Little Future Workers Rumbling Around In My Stomach
I am not the fucking means to an end. I am not the flesh vessel that carries hope for the future of capital accumulation. I am not the savior of the economy, with little future workers rumbling around in my stomach. I am not the solution.
There’s not a day that goes by in which I don’t see news related to the so-called fertility crisis. Yes, the birth rate is declining in many areas of the world. Social security systems are bound to fail, apparently, and we will spend more time working and less time retired than the generation before us. Futures seem inconceivable and out of reach now. The ostensible end of humanity resulting from a lack of pimple-faced teenagers to work the local Amazon warehouse. A fitting finale for a Godless people.
And somehow, of course, this is the fault of women.
This reality has created a myriad of schemes to encourage child-rearing around the world, some more offensive than others. There are what I deem the ‘encouraging’ plans, which could be seen as well-intentioned but often misguided efforts: Hungary, in 2019 introduced the “Baby Loan” program, offering to give $33,000 to couples who promised to have at least three children. If they didn’t, they would have to pay the money back, essentially turning the miracle of life into a financial transaction. Some rural towns in Japan have offered to pay Tokyo women about $4,100 to move to the countryside, marry, and hopefully eventually have children with rural men (they soon scrapped this plan, realizing city women would rather die alone than marry hillbillies for a few thousand dollars). Every September 12th, the Ulyanovsk region in Russia holds a day off work so couples can stay home and procreate. If a woman gives birth exactly nine months later, she gets prizes like a refrigerator, money, or a car. There are also awards given if a woman has more than ten children. Less gaudily, some countries like France and Finland offer comprehensive parental leave and child benefit packages. It’s hard to argue with these initiatives that legitimately make life easier for parents, but many are often ill-advised about the actual reasons women don’t want to have children.
Then there are, of course, the nationalist narratives. Turkish President Erdoğan has repeatedly urged Turkish women to have at least three children for the sake of the nation. He denounced birth control and family planning, claiming they are Western plots to weaken Turkey, calling childless women “deficient” and “incomplete” in a speech in 2016. In South Korea, a country with mandatory military service for men, politicians have even made the argument that a shrinking population makes their state vulnerable to North Korean invasion (we need more kids–to send to die in war!). After decades of a disastrous one-child policy, China reversed gears and started pushing for more births, setting up multiple fertility initiatives and hailing women with three children in state media as “model citizens”. The list goes on.
The most sickly of the policies are obviously the repressive and coercive ones, relating to access to contraception, abortion, sterilization, and reproductive autonomy to force higher birth rates. Iran recently limited abortion even further, outlawed advertisements for family planning, and criminalized vasectomies (a rare restriction on men’s bodily autonomy). Poland is notorious in Europe for having a near-total abortion ban, while in Nicaragua and El Salvador, there is a total abortion ban. I’m watching my own country tumble down this path since the overturning of Roe V. Wade–in some states in the USA, doctors can be prosecuted for performing abortions. They say it’s about God. I legitimately can’t decide if it’s more about hating women or more about wanting an endless supply of workers.

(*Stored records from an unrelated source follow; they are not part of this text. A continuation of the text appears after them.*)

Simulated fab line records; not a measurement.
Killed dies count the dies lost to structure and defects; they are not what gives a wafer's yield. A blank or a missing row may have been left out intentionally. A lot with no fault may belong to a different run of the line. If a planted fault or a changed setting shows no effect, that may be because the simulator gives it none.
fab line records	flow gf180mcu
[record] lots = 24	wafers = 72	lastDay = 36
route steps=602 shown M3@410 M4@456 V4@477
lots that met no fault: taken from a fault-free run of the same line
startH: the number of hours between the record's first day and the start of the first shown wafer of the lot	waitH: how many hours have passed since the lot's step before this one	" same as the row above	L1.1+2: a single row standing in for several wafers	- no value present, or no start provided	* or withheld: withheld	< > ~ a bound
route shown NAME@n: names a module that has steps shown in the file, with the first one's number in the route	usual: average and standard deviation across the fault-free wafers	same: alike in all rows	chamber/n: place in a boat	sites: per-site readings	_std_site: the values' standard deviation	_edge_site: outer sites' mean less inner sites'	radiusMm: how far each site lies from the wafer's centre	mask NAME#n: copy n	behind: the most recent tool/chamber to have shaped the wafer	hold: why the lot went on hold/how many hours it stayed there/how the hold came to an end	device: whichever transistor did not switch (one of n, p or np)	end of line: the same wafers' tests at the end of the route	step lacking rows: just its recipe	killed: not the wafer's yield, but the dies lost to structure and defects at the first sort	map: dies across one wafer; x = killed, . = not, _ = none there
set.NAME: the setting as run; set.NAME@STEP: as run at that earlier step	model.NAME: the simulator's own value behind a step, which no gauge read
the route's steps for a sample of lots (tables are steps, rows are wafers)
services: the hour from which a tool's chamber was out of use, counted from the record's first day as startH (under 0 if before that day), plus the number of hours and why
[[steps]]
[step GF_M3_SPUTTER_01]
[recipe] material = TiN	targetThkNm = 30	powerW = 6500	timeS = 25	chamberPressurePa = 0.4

So where does that bring us?
Having concerns about the economy as a regular person is understandable: nobody wants to work forever to receive crumbs in the end. However, lodged between people’s complaints, there is often a quiet disdain for women, an expectation, sometimes a secret longing that rights were never given to us. People forget that when birth rates were high, we were physically or socially forced into marriages and given no other options. Our dreams were limited to domestic life and child-rearing. The normalization of rape and criminalization of abortion meant that there was an endless supply of workers to grow the economy. It is still like this in many places of the world.
Women have always worked through history, even if this work tended to be undervalued, underpaid, and restricted to certain trades. It was only during the early industrial revolution that distinct public and private spheres began to form, and an expectation for middle and upper class women to stay grew. But since the 20th century, leaders of capitalist and communist economies alike realized that giving women more access to the labour market would actually help their respective causes. While it’s an undeniably good thing that women were given a chance to financially support themselves, I would argue that these rights weren’t always given for altruistic reasons–liberating women from the household also gave employers a massive new base of employees to underpay and overwork. Women can do it all, as long as it’s in a factory making money for some guy! The expectation keeps shifting—not based on what’s best for women, but on what’s best for the economy at any given time. When they need more workers, we're told we can "have it all." When they need more children, we're told to go back home. It was never about us.
This article is not about what the correct approach to increasing fertility rates should be, or why these policies often fail. There’s enough written about that. This article is about the hidden assumption that lies in between lamenting about birth rates–that women, with their bodies, owe the economy something. And we continue to be pawn pieces in their precious game of economic growth and capital accumulation.
I can’t tell you how fucking dehumanizing it is to be thought of as a means to the end. A vessel. My body doesn’t matter to you–our cities often don't give us comfortable public bathrooms, soft places to sit, free services to use. But suddenly, when it comes to having children, my body is worshipped–mother earth! The beauty of life! And once we give birth, we are discarded. It’s dehumanizing, because in these conversations, women are reduced to resources instead of people. How many children can we produce? Can we be incentivized like cows being fed more grain? Politicians lament the declining birth rates like national emergencies–like running out of water or food. As if women’s bodies were a natural resource that needed to be extracted, managed, and maximized. As if we belonged to them.
I want to hug my mother and all the women before her. I think about the ones who never had a chance to say no. I think about the grandmothers who were married off before they understood what life was. About the women who had children they never wanted, but no one ever asked them if they did.
So, I often remain incredibly quiet and uncomfortable during these conversations. The sometimes well-intentioned (but equally often ignorant and misogynistic) men who groan about fertility levels never seem to fully get it. Capitalism requires at least 3% growth per year to sustain itself, but honestly, that’s not our problem. If an economy cannot survive without controlling my body, then maybe that economy should die.